Criminals that have commited capital offenses (offenses that can be punished with the death penalty) may be breathing a sigh of relief, even if only temporary, as the U.S. Supreme Court issued a 5-3 ruling that appeals of death sentences can be made that use the reasoning that lethal injection causes too much pain and should be considered cruel and unusual punishment (a violation of the eigth ammendment to the constitution).
I don't "get" this decision, at least not from the majority of the court. Unfortunately the news source (AP via MSNBC) doesn't list who fell on which side of the case, other than to say Justice Kennedy wrote for the majority and Justice Stevens was clearly on the side of the death penalty being too harsh.
At least 3 others joined with them, and 3 opposed. I can guess who opposed, and am fairly confident of who sided with Kennedy and Stevens.

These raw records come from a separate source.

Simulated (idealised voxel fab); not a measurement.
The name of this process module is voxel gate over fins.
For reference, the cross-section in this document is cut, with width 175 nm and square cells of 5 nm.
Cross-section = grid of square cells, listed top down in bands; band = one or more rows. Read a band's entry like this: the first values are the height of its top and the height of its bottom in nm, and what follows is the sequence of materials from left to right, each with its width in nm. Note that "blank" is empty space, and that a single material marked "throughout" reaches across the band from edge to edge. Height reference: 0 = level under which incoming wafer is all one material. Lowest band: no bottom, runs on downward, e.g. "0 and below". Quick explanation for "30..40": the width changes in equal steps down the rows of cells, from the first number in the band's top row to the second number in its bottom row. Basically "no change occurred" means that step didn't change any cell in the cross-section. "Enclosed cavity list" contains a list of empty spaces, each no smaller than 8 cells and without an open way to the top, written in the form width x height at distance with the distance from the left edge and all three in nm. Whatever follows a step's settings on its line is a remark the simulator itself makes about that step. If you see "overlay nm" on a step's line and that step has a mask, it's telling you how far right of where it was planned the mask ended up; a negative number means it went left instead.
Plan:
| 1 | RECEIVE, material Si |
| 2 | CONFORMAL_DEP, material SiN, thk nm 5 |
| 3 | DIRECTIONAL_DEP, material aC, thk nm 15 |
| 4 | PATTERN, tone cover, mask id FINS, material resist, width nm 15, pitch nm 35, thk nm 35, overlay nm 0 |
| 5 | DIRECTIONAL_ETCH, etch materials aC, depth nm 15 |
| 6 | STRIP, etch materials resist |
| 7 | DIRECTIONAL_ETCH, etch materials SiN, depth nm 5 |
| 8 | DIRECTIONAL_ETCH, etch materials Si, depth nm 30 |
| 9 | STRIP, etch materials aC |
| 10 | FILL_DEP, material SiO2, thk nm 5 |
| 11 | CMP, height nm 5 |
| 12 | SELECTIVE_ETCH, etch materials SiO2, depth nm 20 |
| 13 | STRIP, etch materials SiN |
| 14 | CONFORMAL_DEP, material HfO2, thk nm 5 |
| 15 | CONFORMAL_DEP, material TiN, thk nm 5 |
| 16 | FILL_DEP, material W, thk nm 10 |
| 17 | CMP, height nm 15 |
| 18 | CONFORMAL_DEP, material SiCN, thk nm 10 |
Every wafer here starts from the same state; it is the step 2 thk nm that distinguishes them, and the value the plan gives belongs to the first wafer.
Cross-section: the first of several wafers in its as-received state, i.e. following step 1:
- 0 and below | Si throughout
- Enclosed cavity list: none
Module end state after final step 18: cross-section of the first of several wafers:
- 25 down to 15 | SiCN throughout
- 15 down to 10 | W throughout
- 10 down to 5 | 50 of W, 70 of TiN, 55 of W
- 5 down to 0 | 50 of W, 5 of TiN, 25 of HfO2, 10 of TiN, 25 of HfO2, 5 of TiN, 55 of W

Regardless, I have to ask what these folks really think the death penalty is, and just how they would recommend it be administered? Do they want us to load up those destined for the great here-after with happy happy drugs that will keep them from feeling anything and then load them up with the fatal doses? How about just giving them an extra long dose of nitrous oxide and then giving them the dose? Make us come up with new drugs that kill without pain? Execution by carbon monoxide?
What will satisfy the anti-death penalty types?
Man, it's times like this that I miss Bernard Shaw and wish he was tossing that great debate question at each of the 5.